Out of the
CROOKED TIMBER
of humanity, no straight thing was made
by
Henry on
January 24, 2010
Arthur Goldhammer’s
excellent blog on French politics and society points to
this article on the French
pact civil de solidarité
– a kind of civil union introduced in 1999/2000, largely as an
alternative to gay marriage. But the pacs has had very interesting
consequences for straight couples (95% of couples with pacs are
straight), as this chart shows.
The growth of the pacs’ popularity over its first decade is
striking. There are now two pacs for every three marriages.

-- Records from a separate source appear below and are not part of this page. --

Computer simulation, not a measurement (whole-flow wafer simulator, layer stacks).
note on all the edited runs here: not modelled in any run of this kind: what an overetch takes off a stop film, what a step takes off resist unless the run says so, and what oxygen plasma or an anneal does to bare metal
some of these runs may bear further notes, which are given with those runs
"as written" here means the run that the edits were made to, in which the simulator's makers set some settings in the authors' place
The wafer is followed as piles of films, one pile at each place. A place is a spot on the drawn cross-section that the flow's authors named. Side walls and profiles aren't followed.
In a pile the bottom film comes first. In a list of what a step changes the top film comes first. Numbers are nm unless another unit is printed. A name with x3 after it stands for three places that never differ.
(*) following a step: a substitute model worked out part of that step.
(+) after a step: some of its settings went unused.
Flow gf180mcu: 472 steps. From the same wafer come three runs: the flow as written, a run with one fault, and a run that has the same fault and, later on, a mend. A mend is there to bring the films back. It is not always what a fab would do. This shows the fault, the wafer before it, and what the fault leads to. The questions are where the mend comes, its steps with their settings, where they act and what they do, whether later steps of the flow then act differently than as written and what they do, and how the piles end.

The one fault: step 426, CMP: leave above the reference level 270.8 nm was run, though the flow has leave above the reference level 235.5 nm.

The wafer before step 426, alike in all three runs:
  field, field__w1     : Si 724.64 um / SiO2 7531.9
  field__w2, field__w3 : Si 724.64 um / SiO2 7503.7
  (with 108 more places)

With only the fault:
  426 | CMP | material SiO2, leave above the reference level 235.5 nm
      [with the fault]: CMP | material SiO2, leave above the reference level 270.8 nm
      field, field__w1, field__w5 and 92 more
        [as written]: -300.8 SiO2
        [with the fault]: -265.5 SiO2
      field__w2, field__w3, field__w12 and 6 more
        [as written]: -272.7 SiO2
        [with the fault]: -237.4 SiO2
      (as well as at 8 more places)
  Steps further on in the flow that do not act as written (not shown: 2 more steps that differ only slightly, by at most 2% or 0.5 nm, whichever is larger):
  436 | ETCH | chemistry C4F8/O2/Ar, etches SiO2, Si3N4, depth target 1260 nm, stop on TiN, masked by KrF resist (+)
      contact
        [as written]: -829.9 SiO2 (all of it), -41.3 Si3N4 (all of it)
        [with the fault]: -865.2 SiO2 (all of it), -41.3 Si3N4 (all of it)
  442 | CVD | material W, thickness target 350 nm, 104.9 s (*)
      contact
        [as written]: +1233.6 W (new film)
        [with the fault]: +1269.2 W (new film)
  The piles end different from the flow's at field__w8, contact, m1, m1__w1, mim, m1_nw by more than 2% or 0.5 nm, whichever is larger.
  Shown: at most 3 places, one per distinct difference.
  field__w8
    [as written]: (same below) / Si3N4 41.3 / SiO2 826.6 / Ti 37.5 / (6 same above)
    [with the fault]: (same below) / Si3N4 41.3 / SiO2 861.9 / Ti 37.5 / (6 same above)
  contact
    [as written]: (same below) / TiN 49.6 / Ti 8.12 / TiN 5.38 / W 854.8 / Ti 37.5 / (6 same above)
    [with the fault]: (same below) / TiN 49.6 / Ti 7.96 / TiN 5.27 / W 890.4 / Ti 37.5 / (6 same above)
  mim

Interestingly, this is because of both a significant decline in
marriage, and a significant increase in the overall number of people
willing to engage in some kind of state-sanctioned relationship. While
you would obviously need more finely grained data to establish this
properly, the obviously intuitive interpretation of this (at least to
me) is that the pacs have grown
both by providing an option for people who would probably not have gotten married in the first place,
and
attracted a number of people who otherwise would have gotten married,
but who prefer the pacs’ lower level of formality (it is much easier to
cancel a pacs relationship than to get divorced).
Perhaps this provides
grist for the mills of social conservatives (who could claim, stretching
the data a bit, that gay-appeasing civil unions are undermining the
sacred institution of marriage) – but it would oblige them to face up to
the question of whether they should
prefer gay marriage to
potentially corrosive civil unions that straight couples can take
advantage of too. Liberals and leftwingers don’t face nearly the same
dilemma, since they can reasonably assume that those who choose civil
unions over marriage have good reason for doing so (and perhaps will get
married later if they want to; obviously, you can’t tell from data like
this how many partners in pacs decide to get married later on).